In case you haven't heard, the organizers of Seattle's gay pride parade have announced that any elected official, politician, or political organization must pay $1,200 to march in the parade this year, while businesses need only shell out $700. That is to say, Seattle Out and Proud (SOaP) thinks that the people and groups in the trenches of passing and upholding marriage equality should pay $500 more than some random, for-profit business using the parade as a billboard.
What the hell, pride?
Those elected officials, with the help of political organizations, passed same-sex marriage this year. And now we're going to be defending it on the ballot. This year is about marriage—but is pride about marriage?
State senator Ed Murray, the Seattle lawmaker who orchestrated the six-year legislative strategy to pass the most important gay-rights bill in state history, wasn't asked to be the parade's grand marshal. Nor were Representative Jamie Pedersen and Representative Laurie Jinkins, two of the movement's other heroes this year. Instead, they all have to pay to enter a parade that they should be leading. Adding insult to idiocy, they have to pay $500 more than some goddamn real-estate agent, bar, or burger joint.
Look, I know that pride organizers need to charge most folks who want to march. After all, we chastise SOaP when they run a major debt. And I agree that it's obnoxious when a flotilla of campaign shills with signs come trawling for votes, particularly when their grinning, waving candidate has performed only the most superficial support for gay rights. If some politician wants to march for his or her election campaign, charge them the same amount as a business. And if someone has done something great for gay rights, let 'em march for free and make them march in a big group together.
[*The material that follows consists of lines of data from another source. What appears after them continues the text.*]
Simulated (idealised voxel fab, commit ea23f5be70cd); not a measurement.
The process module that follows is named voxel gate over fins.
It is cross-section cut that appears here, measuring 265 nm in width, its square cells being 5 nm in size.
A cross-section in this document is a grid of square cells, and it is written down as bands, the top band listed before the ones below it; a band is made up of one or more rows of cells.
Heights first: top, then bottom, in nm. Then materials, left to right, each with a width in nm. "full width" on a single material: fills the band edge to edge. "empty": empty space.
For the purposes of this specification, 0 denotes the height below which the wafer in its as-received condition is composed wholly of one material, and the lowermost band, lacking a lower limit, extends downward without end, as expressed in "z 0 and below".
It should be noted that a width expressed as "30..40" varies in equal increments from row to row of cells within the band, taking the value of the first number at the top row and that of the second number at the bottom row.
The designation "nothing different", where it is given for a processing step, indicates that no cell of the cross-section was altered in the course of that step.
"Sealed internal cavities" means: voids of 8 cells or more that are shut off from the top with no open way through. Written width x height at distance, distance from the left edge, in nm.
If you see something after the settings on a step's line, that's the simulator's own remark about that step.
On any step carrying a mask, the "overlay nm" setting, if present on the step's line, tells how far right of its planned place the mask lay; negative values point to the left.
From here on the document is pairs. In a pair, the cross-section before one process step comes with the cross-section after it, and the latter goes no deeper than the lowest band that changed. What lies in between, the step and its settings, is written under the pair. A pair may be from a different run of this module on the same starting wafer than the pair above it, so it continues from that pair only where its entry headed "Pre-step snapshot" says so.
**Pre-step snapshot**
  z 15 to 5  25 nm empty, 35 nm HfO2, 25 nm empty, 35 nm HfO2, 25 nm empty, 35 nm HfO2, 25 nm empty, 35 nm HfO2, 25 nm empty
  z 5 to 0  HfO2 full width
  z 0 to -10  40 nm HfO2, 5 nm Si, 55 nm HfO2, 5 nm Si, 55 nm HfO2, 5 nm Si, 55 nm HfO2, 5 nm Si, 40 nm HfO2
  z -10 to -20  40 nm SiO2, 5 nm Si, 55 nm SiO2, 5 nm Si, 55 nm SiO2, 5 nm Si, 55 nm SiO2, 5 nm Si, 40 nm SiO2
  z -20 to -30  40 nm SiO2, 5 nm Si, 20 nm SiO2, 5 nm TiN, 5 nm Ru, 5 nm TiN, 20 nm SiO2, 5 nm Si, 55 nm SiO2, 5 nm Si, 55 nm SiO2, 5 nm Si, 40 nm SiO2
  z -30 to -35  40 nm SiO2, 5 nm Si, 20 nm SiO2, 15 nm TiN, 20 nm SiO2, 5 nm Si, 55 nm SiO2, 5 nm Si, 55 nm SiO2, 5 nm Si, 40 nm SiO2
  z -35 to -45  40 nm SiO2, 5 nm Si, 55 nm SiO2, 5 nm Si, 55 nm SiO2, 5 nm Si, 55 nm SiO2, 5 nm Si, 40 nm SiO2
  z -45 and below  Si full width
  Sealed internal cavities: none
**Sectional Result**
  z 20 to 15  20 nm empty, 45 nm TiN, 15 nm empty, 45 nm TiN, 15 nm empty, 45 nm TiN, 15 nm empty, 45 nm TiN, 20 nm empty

People like Murray, Pedersen, Jinkins should be leading the charge for marriage right down Fourth Avenue. Instead, pride's theme this year isn't even about marriage. Pride's asinine theme is "The Many Faces of Pride" and SOaP explains that theme—inscrutably—as "your collective individualism on parade even as you stand in place." What the fuck does that even mean?
SOaP didn't respond to an email and phone call seeking comment. And now they probably never will. But I hope they pull their heads out of their asses so they can use the LGBT movement's biggest political event to uphold and defend the most important LGBT issue in the state. You know, instead of using pride as an advertising medium for every business clamoring for the gay dollar.